Some people spend decades waiting for the right moment to do the things they always meant to do. Life gets busy. Bills pile up. Responsibilities take over. One year turns into five, then 10, then 48. And suddenly, the honeymoon you never took becomes part of the story of your life.
That is, until something wildly improbable happens.
Wanda and Slav Rosa, a couple from Grande Cache, Alberta, who have been married for 48 years, won $5 million in Lotto 6/49. And instead of treating it like some grand fantasy, they seem to be taking it the way most grounded people take major life-changing events: with disbelief, a bit of humour, and the quiet realization that maybe now, finally, they get to do some of the things they put off for almost half a century.

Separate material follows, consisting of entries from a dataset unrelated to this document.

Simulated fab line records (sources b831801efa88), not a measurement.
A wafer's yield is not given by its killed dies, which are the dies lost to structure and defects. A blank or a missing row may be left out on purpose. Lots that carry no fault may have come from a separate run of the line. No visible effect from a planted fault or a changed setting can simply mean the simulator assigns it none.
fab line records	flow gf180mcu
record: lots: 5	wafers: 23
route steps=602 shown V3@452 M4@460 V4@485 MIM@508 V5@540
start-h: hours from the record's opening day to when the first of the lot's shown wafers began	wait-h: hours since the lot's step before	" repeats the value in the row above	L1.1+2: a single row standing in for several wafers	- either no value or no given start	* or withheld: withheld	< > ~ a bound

The couple bought their ticket for the Jan. 17 draw during a stop at Petro Canada on Shand Avenue. Their numbers were 10, 12, 15, 33, 34, and 45. Later, when they checked the ticket at home, Wanda apparently froze and started counting the zeroes. Slav’s reaction was much calmer, more or less: “Oh, this is nice.”
“Oh, this is nice.”
— Slav Rosa
By matching all six numbers in the Classic draw, they landed the game’s top prize, beating odds of 1 in 13,983,816. In other words, this was not supposed to happen. But it did.
And what makes the story land is not really the money. It is what the money represents.
They are planning to share some of it with family, visit relatives in Europe, possibly buy a new car, and put the rest into savings. Sensible, unflashy, deeply human decisions. No yachts. No gold-plated nonsense. Just a couple looking at the life they have already built and deciding they can finally add a few long-postponed joys to it.
Slav put it best when he said the trip would be like a “delayed honeymoon.”
That line carries more weight than the jackpot itself. Because most people are not waiting for millions. They are waiting for permission. Permission to rest, to celebrate, to travel, to enjoy what they have already earned. This couple just happened to get that permission in the form of a lottery ticket.
Wanda added that they had spent their whole lives saving for retirement, so this win feels like something extra. And maybe that is the real heart of it. Not sudden wealth, but sudden space. Space to breathe. Space to enjoy. Space to finally say yes to something life kept pushing further down the list.
After 48 years of marriage, they are not chasing excitement. They are cashing in on time.
And that may be the luckiest part of all.